Here is the sketch of our searching strategy, and the detailed description of the algorithm can be found in the Appendix of Xin Xu's MSc thesis:
Initialize everything, incl. initial value, direction, etc.
LOOP (main algorithm):
1. Perform the line search using the directions for free variables
1.1 Check all the bounds that are not "active" (i.e. binding variables) and compute the feasible step length to the bound for each of them
1.2 Pick up the least feasible step length, say \alpha, and set it as the upper bound of the current step length, i.e. 0<\lambda<=\alpha
1.3 Search for any possible step length<=\alpha that can result the "sufficient function decrease" (\alpha condition) AND "positive definite inverse Hessian" (\beta condition), if possible, using SAFEGUARDED polynomial interpolation. This step length is "safe" and thus is used to compute the next value of the free variables .
1.4 Fix the variable(s) that are newly bound to its constraint(s).

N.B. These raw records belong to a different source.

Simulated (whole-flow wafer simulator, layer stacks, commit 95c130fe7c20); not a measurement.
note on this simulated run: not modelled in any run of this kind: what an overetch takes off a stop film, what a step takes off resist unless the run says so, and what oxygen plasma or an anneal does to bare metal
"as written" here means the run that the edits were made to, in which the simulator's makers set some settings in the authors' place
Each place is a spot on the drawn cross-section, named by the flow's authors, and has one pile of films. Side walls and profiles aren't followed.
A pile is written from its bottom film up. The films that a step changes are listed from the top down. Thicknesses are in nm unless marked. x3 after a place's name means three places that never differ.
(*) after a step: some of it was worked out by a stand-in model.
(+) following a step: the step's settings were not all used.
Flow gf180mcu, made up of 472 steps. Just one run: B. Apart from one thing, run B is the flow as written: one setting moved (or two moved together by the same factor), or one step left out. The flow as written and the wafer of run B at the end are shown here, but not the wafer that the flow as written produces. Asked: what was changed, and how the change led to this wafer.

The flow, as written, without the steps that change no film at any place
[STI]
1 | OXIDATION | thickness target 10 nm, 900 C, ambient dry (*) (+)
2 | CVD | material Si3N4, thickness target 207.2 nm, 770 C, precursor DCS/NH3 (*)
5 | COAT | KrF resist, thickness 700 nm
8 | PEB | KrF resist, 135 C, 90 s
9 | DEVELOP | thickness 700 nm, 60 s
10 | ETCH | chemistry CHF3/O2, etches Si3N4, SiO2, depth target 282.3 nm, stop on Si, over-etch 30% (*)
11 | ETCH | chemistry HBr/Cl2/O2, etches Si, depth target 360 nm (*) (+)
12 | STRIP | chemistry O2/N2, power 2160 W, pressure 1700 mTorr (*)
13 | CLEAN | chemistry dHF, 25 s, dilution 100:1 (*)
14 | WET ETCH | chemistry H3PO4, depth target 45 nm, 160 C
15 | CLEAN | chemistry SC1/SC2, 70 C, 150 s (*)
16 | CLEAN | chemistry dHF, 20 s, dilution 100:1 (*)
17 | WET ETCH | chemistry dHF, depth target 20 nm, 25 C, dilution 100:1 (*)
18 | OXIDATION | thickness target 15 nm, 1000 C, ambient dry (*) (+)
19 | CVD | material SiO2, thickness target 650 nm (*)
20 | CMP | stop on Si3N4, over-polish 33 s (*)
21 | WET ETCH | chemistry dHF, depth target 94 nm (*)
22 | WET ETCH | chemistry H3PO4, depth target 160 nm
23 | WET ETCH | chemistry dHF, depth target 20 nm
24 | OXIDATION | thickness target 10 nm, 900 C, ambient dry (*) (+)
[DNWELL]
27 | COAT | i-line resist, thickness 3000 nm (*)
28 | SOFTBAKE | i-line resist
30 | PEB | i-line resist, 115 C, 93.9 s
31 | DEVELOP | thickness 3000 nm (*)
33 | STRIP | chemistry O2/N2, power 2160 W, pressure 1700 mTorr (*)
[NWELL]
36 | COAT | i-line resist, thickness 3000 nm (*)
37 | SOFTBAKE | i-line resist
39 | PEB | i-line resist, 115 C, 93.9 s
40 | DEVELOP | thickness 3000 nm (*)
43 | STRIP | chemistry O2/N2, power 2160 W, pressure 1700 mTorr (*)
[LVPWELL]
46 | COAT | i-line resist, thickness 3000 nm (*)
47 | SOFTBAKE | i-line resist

2. Check whether there is convergence of all variables or their gradients. If there is, check the possibilities to release any current bindings of the fixed variables to their bounds based on the "reliable" second-order Lagarange multipliers if available. If it's available and negative for one variable, then release it. If not available, use first-order Lagarange multiplier to test release. If there is any released variables, STOP the loop. Otherwise update the inverse of Hessian matrix and gradient for the newly released variables and CONTINUE LOOP.
3. Use BFGS formula to update the inverse of Hessian matrix. Note the already-fixed variables must have zeros in the corresponding entries in the inverse Hessian.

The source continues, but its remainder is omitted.